The Chronicles of Narnia: The Voyage of the Dawn Treader—Walden Media’s third Narnia movie—portrays one of the fiercest battles you’re ever likely to see at the movies.
I’m not talking about blades and arrows (although even C. S. Lewis would be alarmed at how much violence occurs in big-screen Narnia).
No, I’m talking about wars waged off-screen as this Voyage was translated for the screen.
Dawn Treader is, let’s face it, a meandering tale. As Prince Caspian sails from island to island, his adventures are episodic and conversational—hardly compelling movie material. The screenwriters revised Dawn Treader into the series’ most entertaining and enjoyable movie so far…
…and they botched its themes badly, just as they bungled the first two. Either they don’t understand Lewis’s story, or they’re actively subverting ideas he illustrated beautifully.
To be fair, I’m grateful for those at Walden Media who share C.S. Lewis’s faith, and who fought “For Narnia!” I want to thank them for preserving at least two of Dawn Treader’s profound storylines.
One follows Eustace, an obstinate boy who must learn humility, courage, and the value of the imagination. Dragged into high-seas adventures with Caspian and Reepicheep, he makes himself an intolerable nuisance. As played by Will Poulter (Son of Rambow), Eustace’s insolence is entertaining, even endearing.
True to the book, Eustace catches gold fever and is transformed into a dragon. Giddy at the opportunity this presents for special-effects mayhem, the filmmakers almost spoil everything by contriving a battle between a sea serpent and the suddenly valiant, fire-breathing Eustace.
Despite these embellishments, Eustace’s story arrives at its proper conclusion. He’s not a hero. He can’t save himself from the wages of his sin. It’s Aslan to the rescue.
The adventures of Lucy Pevensie—played again by Georgie Henley, the franchise’s greatest asset—are also preserved.
While her friends sleep, Lucy is kidnapped by invisible “Dufflepuds.” They lead her to The Book of Incantations and ask her to read a spell that will break their invisibility curse. They’re illiterate, you see.
Can you hear the high-fiving at Walden Media? They’ve never produced a scene that better illustrates their primary mission: to make movies that inspire young people to read great books.
See what happens when Lucy opens a book? She breaks curses! She makes unseen worlds visible! And she discovers a story so beautiful that she wants to read it again immediately! But it’s a magical book. Once read, the story is gone. Lucy will spend her life longing to remember that story and its mysterious consolation.

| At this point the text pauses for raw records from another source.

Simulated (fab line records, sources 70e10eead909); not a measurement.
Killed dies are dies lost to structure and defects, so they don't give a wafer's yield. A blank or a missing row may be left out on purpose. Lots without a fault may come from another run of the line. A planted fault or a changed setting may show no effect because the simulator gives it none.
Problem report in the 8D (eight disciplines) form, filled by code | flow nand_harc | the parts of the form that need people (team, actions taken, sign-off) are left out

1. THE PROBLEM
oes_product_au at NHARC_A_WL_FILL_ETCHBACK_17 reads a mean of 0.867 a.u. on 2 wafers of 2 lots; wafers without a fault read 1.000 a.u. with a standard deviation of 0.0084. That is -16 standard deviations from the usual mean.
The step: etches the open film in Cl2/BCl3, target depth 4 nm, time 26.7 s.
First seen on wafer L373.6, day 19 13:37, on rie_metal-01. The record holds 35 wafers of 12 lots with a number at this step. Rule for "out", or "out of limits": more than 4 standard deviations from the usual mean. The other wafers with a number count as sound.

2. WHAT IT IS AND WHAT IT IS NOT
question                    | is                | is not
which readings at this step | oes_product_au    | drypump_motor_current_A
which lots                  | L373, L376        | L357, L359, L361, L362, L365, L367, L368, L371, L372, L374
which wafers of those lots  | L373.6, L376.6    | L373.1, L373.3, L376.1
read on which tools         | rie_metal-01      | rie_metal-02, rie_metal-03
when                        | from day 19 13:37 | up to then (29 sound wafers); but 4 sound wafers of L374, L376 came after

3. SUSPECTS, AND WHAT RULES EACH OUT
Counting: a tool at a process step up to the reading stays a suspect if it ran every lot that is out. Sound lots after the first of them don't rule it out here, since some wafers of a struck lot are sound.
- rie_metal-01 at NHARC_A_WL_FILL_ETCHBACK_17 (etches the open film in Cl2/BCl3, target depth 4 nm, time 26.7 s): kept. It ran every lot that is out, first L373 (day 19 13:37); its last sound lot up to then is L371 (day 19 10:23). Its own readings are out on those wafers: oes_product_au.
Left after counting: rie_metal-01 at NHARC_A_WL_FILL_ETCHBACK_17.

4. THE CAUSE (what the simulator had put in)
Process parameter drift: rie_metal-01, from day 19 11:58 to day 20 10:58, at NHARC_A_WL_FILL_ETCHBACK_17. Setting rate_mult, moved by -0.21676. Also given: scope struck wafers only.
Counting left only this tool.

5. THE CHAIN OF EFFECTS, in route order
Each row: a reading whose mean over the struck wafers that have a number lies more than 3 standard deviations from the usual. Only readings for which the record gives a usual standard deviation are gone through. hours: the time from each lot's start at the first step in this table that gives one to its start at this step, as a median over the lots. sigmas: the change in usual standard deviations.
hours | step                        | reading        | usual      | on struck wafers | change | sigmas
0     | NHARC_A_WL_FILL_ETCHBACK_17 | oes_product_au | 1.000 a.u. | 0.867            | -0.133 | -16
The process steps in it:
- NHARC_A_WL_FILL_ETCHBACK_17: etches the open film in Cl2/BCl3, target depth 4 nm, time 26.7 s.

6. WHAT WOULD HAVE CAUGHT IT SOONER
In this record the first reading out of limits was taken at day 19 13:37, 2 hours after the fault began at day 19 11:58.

Isn’t that what great fairy tales do? They inspire us with a mysterious hope and consolation that other genres rarely offer. As adults, we long to revisit the childhood enchantment we enjoyed between “Once Upon a Time” and “Happily Ever After.”
J.R.R. Tolkien told C.S. Lewis to stop lamenting his attraction to pagan myths and fairy tales. Pagan myths—with their stories of paradise lost, war in heaven, and worlds redeemed by a dying god—expressed humanity’s longing for reconciliation with the divine and anticipate the advent of Christ, the “true myth” of the Gospel.
Lewis, inspired, imagined a series filled with characters from pagan myths. In Narnia, fauns, dryads—even Bacchus himself—bow before Aslan, who justifies, redeems, and reigns.
But all this gets lost in translation. Critic Steven Greydanus points out that the filmmakers even overlook the significance of the title: They never once show Caspian’s ship fulfilling its purpose and sailing eastward toward the dawn— toward Aslan’s country.
Watching Dawn Treader’s storytellers lose their “golden compass,” I was startled to see that they preserved the story’s most blatantly “evangelical” moment: Aslan tells Lucy that she can seek him in her own world by another name.
That scene set Seattle film critics to groaning. I heard one lament that the movie would have been better without “all of that religious stuff.”
And although I’m risking the wrath of all Narnians, I gotta say—I agree.
For me, Aslan’s words to Lucy remain one of the most frustrating moments in the Narnia Chronicles. Profound as they might be, they violate the “Show, Don’t Tell” principle so fundamental to great storytelling. When Aslan starts pointing out direct correlations with Christ, his story is reduced to a Sunday School lesson.
I’ve always preferred Tolkien’s mythmaking. Middle-earth needs no justification or explanation. We don’t need Frodo or Aragorn to remark, “Golly, I’m Christ- like!” I wish Lewis had trusted his fairy tales to speak for themselves, trusting his readers’ intelligence.
But despite my frustrations with Lewis’s allegorizing, I’m still haunted by many inspired moments in the book.
In one of my favorite exchanges, the skeptical Eustace meets the magnificent Ramandu, who is—quite literally—an age-old star. Eustace says, “In our world, a star is a huge ball of flaming gas.” Ramandu responds, “Even in your world, my son, that is not what a star is but only what it is made of.”
Thus Lewis reconciles what are often portrayed as opposing viewpoints. The poetic “Dark Ages” perspective nods respectfully to our post-Enlightenment scientific method, while acknowledging that truth is made of more than mere information.
Is that moment in the film? Of course not. Poor Ramandu never shows up. Did the writers think he was unimportant?
I’m grateful for Walden Media’s campaign to get people reading. If it works, moviegoers will find in C.S. Lewis a wiser storyteller than Narnia’s screenwriters. Perhaps Walden should start a reading comprehension program for filmmakers, teaching them to read closely, and to ponder what something like “Dawn Treader” means.